So it is no surprise to see TransAtlantic by Colum McCann on the 2013 Booker longlist. He himself is part of the contemporary diaspora, born and raised in Ireland, now living in New York City. This version, however, comes with a distinct twist. In Book One of the three part novel, McCann turns the premise around, developing three story threads based on “returns” to Ireland, all featuring non-Irish central characters. While the three threads span 150 years, the author does not present them chronologically and I will respect that here:
All three of those threads feature real-life individuals who emerge as heroes in real-life events — McCann wants to make it clear that Ireland does not just send people to North America but that at least parts of Ireland’s history are reflected in the outcome of “return voyages”.
In Book Two, however, the author returns to the traditional flow, as he begins to weave his three strands together. While those opening parts outlined “global” stories based on individuals known to this day, the central characters in this section are ordinary, very Irish, individuals, all of whom were introduced as minor accessories in the first third of the book.
The most important is Lily, whom Douglass first met as an indentured maid in the house of his Dublin publisher. She later showed up at the Cork house where he was staying: inspired by his speeches, she has “escaped” servitude and is on her way to America. We pick up her story a couple of decades later in “Icehouse”; she is married to an American who harvests ice in northern Missouri in the winter and prospers by hauling it to St. Louis in the warmer months.
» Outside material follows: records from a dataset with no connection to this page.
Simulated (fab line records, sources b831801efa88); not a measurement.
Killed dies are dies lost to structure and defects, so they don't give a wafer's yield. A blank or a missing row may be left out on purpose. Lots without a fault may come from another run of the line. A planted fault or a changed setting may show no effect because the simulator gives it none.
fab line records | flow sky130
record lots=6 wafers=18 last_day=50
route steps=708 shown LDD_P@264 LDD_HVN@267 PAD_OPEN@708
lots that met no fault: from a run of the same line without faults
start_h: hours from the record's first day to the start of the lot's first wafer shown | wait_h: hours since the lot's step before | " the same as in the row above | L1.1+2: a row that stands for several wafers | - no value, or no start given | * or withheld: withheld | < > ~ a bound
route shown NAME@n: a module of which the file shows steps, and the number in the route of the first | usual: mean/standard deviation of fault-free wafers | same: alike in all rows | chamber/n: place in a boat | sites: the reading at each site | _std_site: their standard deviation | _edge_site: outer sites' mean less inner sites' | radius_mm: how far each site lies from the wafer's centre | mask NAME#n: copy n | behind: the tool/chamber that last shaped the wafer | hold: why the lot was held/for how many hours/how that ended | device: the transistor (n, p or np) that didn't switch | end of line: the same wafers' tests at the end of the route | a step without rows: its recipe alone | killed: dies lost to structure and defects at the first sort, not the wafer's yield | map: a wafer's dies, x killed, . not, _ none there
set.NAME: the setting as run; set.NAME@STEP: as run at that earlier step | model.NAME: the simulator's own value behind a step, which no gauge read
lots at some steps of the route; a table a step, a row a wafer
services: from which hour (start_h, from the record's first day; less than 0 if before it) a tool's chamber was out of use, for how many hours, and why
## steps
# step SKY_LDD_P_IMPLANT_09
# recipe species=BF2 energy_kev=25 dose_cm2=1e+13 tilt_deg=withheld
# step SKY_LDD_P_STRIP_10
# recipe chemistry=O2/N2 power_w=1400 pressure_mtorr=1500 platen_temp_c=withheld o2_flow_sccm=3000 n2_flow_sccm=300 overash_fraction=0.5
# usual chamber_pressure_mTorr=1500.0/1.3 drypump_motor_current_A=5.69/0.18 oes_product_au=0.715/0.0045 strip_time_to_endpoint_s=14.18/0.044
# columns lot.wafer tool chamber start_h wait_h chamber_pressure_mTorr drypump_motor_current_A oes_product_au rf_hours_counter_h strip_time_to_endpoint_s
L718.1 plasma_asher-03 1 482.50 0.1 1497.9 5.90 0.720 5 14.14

In the Alcock/Brown thread, McCann also introduced a Newfoundland reporter, Emily Ehrlich, and her photographer daughter, Lottie, who are covering the departure (“Alcock and Brown have been warned to be on their guard, since the mother and daughter have, by all accounts, a tendency towards nostalgia and firey Irish tempers.”) Despite that warning, Brown has developed a respect for Emily. In fact, on the morning of the departure, she hands him a packet of sandwiches and a sealed envelope to carry on the “first airmail” journey, a bit of “illegal” commerce in the enterprise. In this later section, we follow Emily and Lottie on their first trip to Europe, a six-month magazine assignment that starts with a first-class ocean liner trip and ends with a visit to the aging, alcoholic Brown in Wales.
Daughter Lottie is also the central character in the third thread of Book Two — now a grandmother she is teaching her grandson tennis at the same Belfast club where Sen. Mitchell relaxes in stolen moments from the peace negotiation process.
Having updated and braided his threads together in Book Two, McCann moves to 2011 in Book Three (“The Garden of Remembrance”) to bring all the stories into the present day. I won’t try to describe this section here beyond saying I found it the weakest part of the novel — while sympathetic, interesting characters were the strength of the first two books, in this one tidying up story lines seems to take precedence. Alas, that seems to be an issue that most authors of “widescreen” novels have to face.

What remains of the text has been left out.